Among those politicians who learnt the lesson was Chris Bowen, Australia’s climate change minister. On Monday he published an official assessment that made the climate threat sound as bad as a war on the Australian continent.

Rising oceans and floods could threaten the homes and livelihoods of 1.5 million people by 2050, the 284-page report warned. Heat-related deaths could increase 450 per cent in some cities. Large areas of the continent could become uninhabitable. Property prices could take a $600 billion hit.

“It’s important that we don’t gild the lily or downplay its impact in any way,” Mr Bowen said. “We have to be honest with the Australian people.”

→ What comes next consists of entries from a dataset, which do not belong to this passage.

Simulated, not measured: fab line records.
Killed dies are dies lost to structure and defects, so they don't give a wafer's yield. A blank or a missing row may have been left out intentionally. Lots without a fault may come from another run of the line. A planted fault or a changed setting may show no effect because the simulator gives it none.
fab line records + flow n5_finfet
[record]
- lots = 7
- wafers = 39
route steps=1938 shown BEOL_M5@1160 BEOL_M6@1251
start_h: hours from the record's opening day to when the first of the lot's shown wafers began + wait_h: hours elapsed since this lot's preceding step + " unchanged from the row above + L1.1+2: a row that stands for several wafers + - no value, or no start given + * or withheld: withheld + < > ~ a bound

Climate Change and Energy Minister Chris Bowen says.
Climate Change and Energy Minister Chris Bowen says. Credit: AAP

1.164 per cent

There’s honesty and there’s disclosure. Mr Bowen is using public advocacy to achieve a policy objective. He wants support for an ambitious target for lowering greenhouse gas emissions by 2035. The higher the target, the more power Mr Bowen will be given to interfere in the economy. A higher target operates like a tax and imposes greater financial costs.

By implying the net zero target will literally save the world, Mr Bowen and scientists and activists in the climate industry wilfully ignore Australia’s tiny global contribution to the problem. The latest figures from his department put Australian emissions at 440 million tonnes, or 1.164 per cent of the 37.8 gigatonnes 2024 total estimated by the International Energy Agency.

The absence of any tangible effect does not resolve Australia of a moral responsibility to help out the world.

Unfortunately, the world does not seem to want to save itself. Emissions keep rising, thanks to coal consumption in China, India, Indonesia, oil in the US and India, and gas in China and much of the developing world.

One reason for a consistent increase in emissions may be a natural scepticism that the end of the world is nigh. Scientists naturally receive a lot of respect. But even they acknowledged in Monday’s report that predicting the future is difficult.

“While advancements in climate models enable the projection of future hazards, projecting future risks remains challenging due to the dynamic interactions between exposure, vulnerability and response,” the document states.

As Mr Gore’s mistakes showed, predictions of extremely serious harm need huge evidence to support drastic, nation-changing policies.

An Inconvenient Truth - Al Gore.
An Inconvenient Truth - Al Gore. Credit: Supplied

Storylines

Which is why some of the researchers’ methodologies are concerning. On page 37 the report states that the “essential tools” needed to understand climate risk are “socioeconomic pathways, storylines and case studies”.

Storylines is an approach proposed by some climate scientists to help explain how serious the problem is in the absence of compelling physical evidence.

For example: to show the risk of flood in a specific areas, when no applicable forecasting models exist, four Australian scientists last year recommended hiring “experts to develop a narrative that describes changes in rainfall in addition to all other locally relevant factors”.

In other words, make up a story.

Likewise, socio-economic pathways are not techniques to predict the future. They present climate policy as being a choice about economic fairness. Letting free markets decide how to deal with the problem will lead to greater inequality, they argue.

As for relying on case studies to understand how the climate is changing, policymakers might as well follow the directions given by readers commenting on articles like this one.